The new charter was adopted last month despite weeks of violent protests in Nepal's south and west, home to the Madhesi and Tharu ethnic minorities, who say it leaves them marginalised from power.
In a new report, HRW said it had found evidence of serious human rights violations after the government deployed troops to contain the violence, including extrajudicial killings and arbitrary beatings.
"Nepal's new leadership should take immediate steps to stem the tide of abuse that has overtaken Nepal the last few months," Brad Adams, Asia director at HRW, said in a statement.
"The government needs to order investigations, and publicly call on all security forces to desist from any excessive use of force."
The HRW report also documents the deaths of nine police officers, eight of whom were killed when protesters attacked a group of unarmed officers.
It quotes witnesses as saying security forces fired on protestors without warning, raided homes and used racial slurs.
Adams urged the new government of Prime Minister KP Sharma Oli, who was sworn in on Monday, to "stem the tide of abuse" and publicly call on the security forces to desist from excessive use of force.
Nepal's Madhesi minority dominates the southern plains, home to around half the country's population, and have long complained of being treated like second-class citizens in their country.

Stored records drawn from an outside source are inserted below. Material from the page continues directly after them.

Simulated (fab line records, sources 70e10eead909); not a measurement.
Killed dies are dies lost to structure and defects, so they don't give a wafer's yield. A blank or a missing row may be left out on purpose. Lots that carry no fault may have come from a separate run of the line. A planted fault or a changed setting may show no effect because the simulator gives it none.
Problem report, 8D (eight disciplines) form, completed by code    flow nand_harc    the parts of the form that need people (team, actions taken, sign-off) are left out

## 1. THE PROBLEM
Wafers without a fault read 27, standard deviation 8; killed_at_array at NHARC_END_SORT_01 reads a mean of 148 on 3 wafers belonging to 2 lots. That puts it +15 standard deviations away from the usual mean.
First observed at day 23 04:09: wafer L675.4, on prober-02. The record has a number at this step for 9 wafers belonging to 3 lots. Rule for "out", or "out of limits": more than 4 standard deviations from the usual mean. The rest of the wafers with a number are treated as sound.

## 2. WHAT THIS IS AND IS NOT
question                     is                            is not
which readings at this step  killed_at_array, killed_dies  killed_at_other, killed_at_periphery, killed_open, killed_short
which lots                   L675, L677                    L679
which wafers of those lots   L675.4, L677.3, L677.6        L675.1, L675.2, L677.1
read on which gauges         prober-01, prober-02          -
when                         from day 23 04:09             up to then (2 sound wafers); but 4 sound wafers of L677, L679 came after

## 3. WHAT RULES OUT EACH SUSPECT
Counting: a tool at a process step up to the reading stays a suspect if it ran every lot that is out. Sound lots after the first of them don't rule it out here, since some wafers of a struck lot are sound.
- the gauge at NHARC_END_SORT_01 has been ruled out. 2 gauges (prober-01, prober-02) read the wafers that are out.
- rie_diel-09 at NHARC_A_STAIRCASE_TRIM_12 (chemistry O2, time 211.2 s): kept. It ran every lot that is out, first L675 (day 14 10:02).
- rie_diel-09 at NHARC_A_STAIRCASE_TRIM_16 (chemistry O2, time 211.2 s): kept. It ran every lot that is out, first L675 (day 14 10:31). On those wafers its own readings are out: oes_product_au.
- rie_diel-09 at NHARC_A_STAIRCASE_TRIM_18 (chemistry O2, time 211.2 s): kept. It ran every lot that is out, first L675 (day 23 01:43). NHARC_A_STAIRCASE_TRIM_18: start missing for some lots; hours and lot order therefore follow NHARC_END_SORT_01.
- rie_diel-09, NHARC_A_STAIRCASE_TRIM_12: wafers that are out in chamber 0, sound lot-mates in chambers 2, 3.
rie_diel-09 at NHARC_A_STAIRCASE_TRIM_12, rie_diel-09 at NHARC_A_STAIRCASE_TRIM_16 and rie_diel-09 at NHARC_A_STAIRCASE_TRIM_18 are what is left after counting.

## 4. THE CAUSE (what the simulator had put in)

Many were denied citizenship until the introduction of a 2006 law that sought to end discrimination against non-Nepali speakers born and raised in the country.
They say the federal structure laid out in Nepal's new constitution, adopted on September 20, will leave them under-represented in parliament.
Although the violence has abated in recent weeks, the protesters are still blockading a vital border checkpoint, cutting off fuel supplies from sole provider India and sparking a nationwide shortage.